Tuesday, 10 July 2007

Day Four

God falls out of the Sky and reappears as Consciousness Itself!

I’m sitting here back in my room looking at the spectacular cliffs of Montserrat soaring up outside and I am stunned. I hardly know how to write at this moment. I’ve just come back from a staggeringly powerful session at the teaching hall – it was way up there on the Richter scale - and I feel as if I have been catapulted into a new reality.

“There’s a vast desire to become, too enormous to comprehend, passionate, overwhelming. That’s how God feels all the time about creating the universe.”

What exactly happened? Well, I’ll get to it in a short while as I hopefully force myself to be coherent.
But firstly: Up until now the focus has all been on the timeless dimension of consciousness and basically it is clear from the previous three days, that anyone who puts their attention there will experience the absolute dimension of the Self beyond time.
The simple non metaphysical summing up and interpretation of all this is:

The message of consciousness is that everything is OK

Everything always has been OK and always will be OK. It’s the answer to the perennial question ‘Who am I?’ and it’s been our experience: fullness, completion, lacking nothing. We have been tasting the tremendous confidence and indestructibility of the absolute nature of consciousness.
But this is not the whole picture because it leaves out the world and it leaves out human beings. In a new post-postmodern spirituality (there must be a better way to say this!), this unity or oneness experienced in consciousness would have to become the foundation and ultimate reference point.
The other half of the picture is: How do we as human beings manifest that oneness in the relative world? It’s up to us to become a conscious agent of that oneness in the world; the task is to make that singularity manifest.
Now Andrew launched into a passionate and searing exposition of this “other half of the picture”:


“The mythical God fell out of the sky and reappeared as consciousness itself”


This one line nicely sums up several centuries of human development: from premodern to modern to postmodern and now to post-postmodern!
It’s only very recently in human development that we could recognize that which had always been seen as an external object, as now being a non dual singularity in the one who realizes it. From the mythical God who was an external object of devotion, we have gone through the secular and materialistic post modern culture to finding God again. This is a very radical turn around to say the least! Andrew speaks with great passion:

“As consciousness, the formless God only wants to be. But when he/she/it takes form, I call it the evolutionary impulse. There’s a vast desire to become, too enormous to comprehend, passionate, overwhelming. That’s how God feels all the time about creating the universe. It’s almost an agonizing state as it’s never fulfilled. It’s a compulsion to create the universe and it is intense. The project has barely begun. That’s why, without the unmanifest nature, God wouldn’t be able to bear his/her passion to create!”

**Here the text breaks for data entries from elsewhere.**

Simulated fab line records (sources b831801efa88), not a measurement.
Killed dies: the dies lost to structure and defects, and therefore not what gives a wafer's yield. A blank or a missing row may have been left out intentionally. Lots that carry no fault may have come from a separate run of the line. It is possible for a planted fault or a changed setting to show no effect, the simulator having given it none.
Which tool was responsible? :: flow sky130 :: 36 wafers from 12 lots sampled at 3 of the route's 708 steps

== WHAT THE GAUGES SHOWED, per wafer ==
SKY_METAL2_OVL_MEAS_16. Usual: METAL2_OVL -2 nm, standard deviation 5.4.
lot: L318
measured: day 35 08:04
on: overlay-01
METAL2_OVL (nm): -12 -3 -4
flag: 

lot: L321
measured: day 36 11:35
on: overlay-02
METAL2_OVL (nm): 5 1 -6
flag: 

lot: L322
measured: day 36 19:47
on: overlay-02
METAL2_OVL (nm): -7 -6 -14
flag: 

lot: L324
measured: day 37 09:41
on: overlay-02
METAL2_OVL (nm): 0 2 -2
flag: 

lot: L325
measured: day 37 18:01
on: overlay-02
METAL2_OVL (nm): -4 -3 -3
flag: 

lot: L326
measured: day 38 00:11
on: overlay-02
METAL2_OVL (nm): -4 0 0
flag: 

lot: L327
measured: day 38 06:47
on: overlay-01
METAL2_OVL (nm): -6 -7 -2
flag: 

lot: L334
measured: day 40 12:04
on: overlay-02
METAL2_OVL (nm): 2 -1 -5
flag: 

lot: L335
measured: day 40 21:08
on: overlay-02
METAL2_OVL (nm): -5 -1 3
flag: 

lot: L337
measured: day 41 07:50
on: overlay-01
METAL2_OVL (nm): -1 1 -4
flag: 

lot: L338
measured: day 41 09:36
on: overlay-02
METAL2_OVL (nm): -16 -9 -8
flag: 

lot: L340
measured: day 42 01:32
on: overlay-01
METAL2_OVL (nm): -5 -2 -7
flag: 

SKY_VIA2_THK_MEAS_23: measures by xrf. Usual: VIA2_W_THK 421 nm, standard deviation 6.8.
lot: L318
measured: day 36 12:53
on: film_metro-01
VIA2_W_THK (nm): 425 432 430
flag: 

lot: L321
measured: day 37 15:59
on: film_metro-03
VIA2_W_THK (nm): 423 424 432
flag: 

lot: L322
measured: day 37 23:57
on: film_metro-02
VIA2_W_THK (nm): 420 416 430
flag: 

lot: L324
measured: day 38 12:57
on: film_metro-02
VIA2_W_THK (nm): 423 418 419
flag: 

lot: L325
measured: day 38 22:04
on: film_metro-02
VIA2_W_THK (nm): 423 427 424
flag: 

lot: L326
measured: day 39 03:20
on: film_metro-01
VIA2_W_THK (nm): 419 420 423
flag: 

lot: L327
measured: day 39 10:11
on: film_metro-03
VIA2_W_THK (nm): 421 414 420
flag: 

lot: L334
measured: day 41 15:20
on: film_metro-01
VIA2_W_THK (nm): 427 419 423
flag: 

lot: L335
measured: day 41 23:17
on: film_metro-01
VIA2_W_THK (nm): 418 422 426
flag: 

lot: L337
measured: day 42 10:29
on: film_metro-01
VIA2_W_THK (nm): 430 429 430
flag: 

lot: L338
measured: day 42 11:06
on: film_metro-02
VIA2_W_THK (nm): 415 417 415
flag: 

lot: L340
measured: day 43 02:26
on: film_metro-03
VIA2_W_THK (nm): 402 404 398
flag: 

OK, powerful mindblowing stuff – but you may think, what has this all got to do with me?
Well, the thing is, what was being conveyed in this tidal wave of a talk from Andrew, is that this is all about us – about me, about you. Suddenly it’s no longer cosily my life, when I begin to let this in. “My” life doesn’t make any sense from this cosmic perspective. This life is for a much vaster purpose – for the evolution of consciousness. And it’s not abstract. It’s a shocker to realize that the surge of inspiration and passion that this evokes in me, is none other than this impersonal evolutionary impulse itself. I can’t keep God or the evolutionary impulse safely at a distance. To paraphrase the old war enrollment poster:


Consciousness needs You!

When God becomes manifest, that’s what Andrew calls the authentic self – or the cosmic or universal conscience. It’s an impersonal function of consciousness which is a passionate concern for the evolution of consciousness.
Andrew continues in a similar vein and leaves me completely blasted, barely able to walk back to my room at lunch time.

In the afternoon people follow up on this theme now that we are embracing the world and humanity as well, and not just abiding in unmanifest consciousness. How the enlightened self engages with the life process is the big question?
Or more directly and close to home: What happens when the retreat is over and I open my mouth?!
Abiding in the ground of being is not an end in itself in evolutionary enlightenment. It’s the ultimate relief from the past, from all our wounds and trauma and our fear and doubt. But it’s a means to an end – which is about awakening to the authentic self and participating fully in the life process. This is the post-post modern version of religious sentiment i.e. “Thy will be done.”
Walking back from the teaching hall, the world looks different, intensified with new meaning, as I gaze down from the promenade to the vast vista of the river far down below the mountain. Even the towering and improbably shaped rock faces of the mountain above seem to vibrate with life.